How to rename android assets recursively and replace dash for underscore


I have some assets that my designer have created, he branched them correctly making all dpi's match their directories so I was happy because I didn't had to copy those files to each subfolder but when I checked out their names they had dashes in the filenames, which made android compiler to fail.
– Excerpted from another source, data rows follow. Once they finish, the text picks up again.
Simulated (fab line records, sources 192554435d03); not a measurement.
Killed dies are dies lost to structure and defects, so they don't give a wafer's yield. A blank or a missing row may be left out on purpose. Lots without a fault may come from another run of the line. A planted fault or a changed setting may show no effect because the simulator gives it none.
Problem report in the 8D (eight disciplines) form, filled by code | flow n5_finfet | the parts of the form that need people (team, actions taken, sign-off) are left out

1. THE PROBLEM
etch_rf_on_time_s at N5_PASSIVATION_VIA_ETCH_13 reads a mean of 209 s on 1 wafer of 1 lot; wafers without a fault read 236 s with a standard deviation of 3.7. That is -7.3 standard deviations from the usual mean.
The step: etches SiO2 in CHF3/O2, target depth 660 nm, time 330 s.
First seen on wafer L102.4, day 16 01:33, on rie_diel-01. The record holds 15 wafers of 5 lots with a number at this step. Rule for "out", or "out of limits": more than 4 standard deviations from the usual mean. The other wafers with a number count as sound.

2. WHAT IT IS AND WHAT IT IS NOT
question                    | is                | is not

So how I can make a bash script to rename all files below drawable-*, to the same file name but replacing dashes with underscores?

Example:

Convert this :

drawable-hdpi/
    my-icon.png
    my-icon-2.png
drawable-xhdpi/
    my-icon.png
    my-icon-2.png
drawable-xxhdpi/
    my-icon.png
    my-icon-2.png

To this:

drawable-hdpi/
    my_icon.png
    my_icon_2.png
drawable-xhdpi/
    my_icon.png
    my_icon_2.png
drawable-xxhdpi/
    my_icon.png
    my_icon_2.png

Solution

  • Check out Bash FAQ 30 which discusses this subject in detail, along with provided examples.

    Regarding your solution:

    • Please note that by convention, environment variables (PATH, EDITOR, SHELL, ...) and internal shell variables (BASH_VERSION, RANDOM, ...) are fully capitalized. All other variable names should be lowercase. Since variable names are case-sensitive, this convention avoids accidentally overriding environmental and internal variables.

    • "Double quote" every literal that contains spaces/metacharacters and every expansion: "$var", "$(command "$var")", "${array[@]}", "a & b". See Quotes, Arguments and http://wiki.bash-hackers.org/syntax/words.

    TL;DR

    find /paths/to/drawable/dirs -type f -name '*-*' -print0 \
    | while read -rd '' f; do
        # File's path.
        p="${f%/*}"
        # File's base-name.
        f1="${f##*/}"
        # Lower-cased base-name.
        f1="${f1,,}"
        # Rename.
        echo mv "$f" "$p/${f1//-/_}"
      done
    

    NOTE: The echo command is there on purpose, so that you won't accidently damage your files. Remove it when you're sure it is going to do what it is supposed to.